“I believe whatever doesn’t kill you, simply makes you . . . strangeerrr.” If this quote conjures images of smeared face paint and a twisted smile, you did not live under a rock in the year 2008.

The Dark Knight (TDK) is a thrilling superhero blockbuster from the mind of director/co-writer Christopher Nolan, and though obviously adapted from Batman source material, Nolan was sure to put his signature stamp on the film. TDK sits as a staple of both one of the most successful superhero films of recent years, and one of Nolan’s larger films commercially due to its iconic cape-wearing vigilante, grossing in a whopping 533.3 million domestically in its theatrical run (that’s right, before DVD/Blu-ray sales).
However, I shall not be speaking strictly of this complex crime saga but instead talking of the man behind all the cinematic magic, Mr. Christopher Nolan. Having now seen all seven feature films he has directed (and wrote/co-wrote), along with one of three short films, I feel confident in saying that now is as good as any to try and encompass one of the most imaginative and genius directors my generation has had the privilege of seeing work and evolve.
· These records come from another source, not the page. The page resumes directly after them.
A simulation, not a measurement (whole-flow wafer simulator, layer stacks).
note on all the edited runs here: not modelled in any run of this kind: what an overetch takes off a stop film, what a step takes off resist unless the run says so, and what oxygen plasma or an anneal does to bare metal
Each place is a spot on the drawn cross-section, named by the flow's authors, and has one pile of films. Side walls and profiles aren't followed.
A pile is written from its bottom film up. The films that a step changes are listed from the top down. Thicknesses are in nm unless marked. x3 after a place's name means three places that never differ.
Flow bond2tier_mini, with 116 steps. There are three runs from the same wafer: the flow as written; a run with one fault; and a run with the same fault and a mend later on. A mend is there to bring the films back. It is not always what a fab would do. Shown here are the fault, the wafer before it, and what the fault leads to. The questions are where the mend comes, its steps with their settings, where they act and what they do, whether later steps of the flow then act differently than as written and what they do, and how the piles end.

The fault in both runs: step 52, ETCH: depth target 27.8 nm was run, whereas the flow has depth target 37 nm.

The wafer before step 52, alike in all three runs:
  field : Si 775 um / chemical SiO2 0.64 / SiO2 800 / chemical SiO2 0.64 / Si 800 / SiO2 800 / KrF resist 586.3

Where to begin? Have you ever walked out of a movie theater with your head aching, and not from the loud noises and frenetic camera movement of a typical Hollywood action flick, but from the twisting and turning of a story, the vast questions it poses, and the sheer size of the ideas woven into a film? In my experience, almost every Nolan film demands your mind to try and squeeze all that was just presented into coherent sequence and break events down so you don’t virtually implode (the exception being Batman Begins, not because I consider it inferior to the rest of his filmography, but simply because it is the beginnings of a trilogy and thus less vast in its reach as a solitary story and works more as the teasing of a larger picture).

That’s not to say Mr. Nolan presents his films in a manner of incoherence, just that he has a knack for telling complex stories which test and tease your brain and inflict chaos on your senses at every turn. Subsequent to my first viewing of Inception, the sophisticated dream-invasion sci-fi epic, my brain throbbed from the intricate layers, broad ideas and concepts, and profuse questions that filled my head. Even in his feature-length debut Following, with a budget of just $6,000, Nolan wove a labyrinth tale of conspiracy and scheming into a short hour and ten minute run time.

Nolan often employs non-linear narrative, which means the story is told out of chronological sequence. The Prestige’s narrative switches between multiple characters and flashbacks/forwards while telling a story of intrigue and deception in the world of magicians.

In Memento, the film begins at the end, and then plays backwards in fragmented segments interspersed with flashback clips from earlier in the story. This ingenious approach has been called a gimmick by some, but I just can’t see it that way. If a narrative technique can absorb and immerse a viewer in a way they haven’t seen before and lift the film itself to a different level, I say full speed ahead.

That’s the beauty of Mr. Nolan; I believe he is truly one of the few American directors striving to reach new, groundbreaking areas of cinema. He is not satisfied with settling for something that has been done a thousand times before, but for what is ahead. For what lies in the expansive space of the unknown and unexplored. Even when dealing with material handled by many before him, Nolan was able to give the Batman series a fresh and innovative approach that felt as original as the rest of his work.

Watching any one of his films, I instantly hand all the problems and woes in my life over to Mr. Nolan in exchange for not only total escapism, but the knowledge that my brain power will be used elsewhere.

Nolan demands your attention from the opening credits to the final curtain, pinning you to your seat throughout. Though never cheating the audience, Nolan does not hold the viewers hand: blink for a moment and you may miss a sign or symbol, message or clue. If you’re prepared for a mind-bending and complex ride that will both test and ultimately satisfy, allow yourself to be swept away in the ever-expanding Nolanverse. Are you watching closely?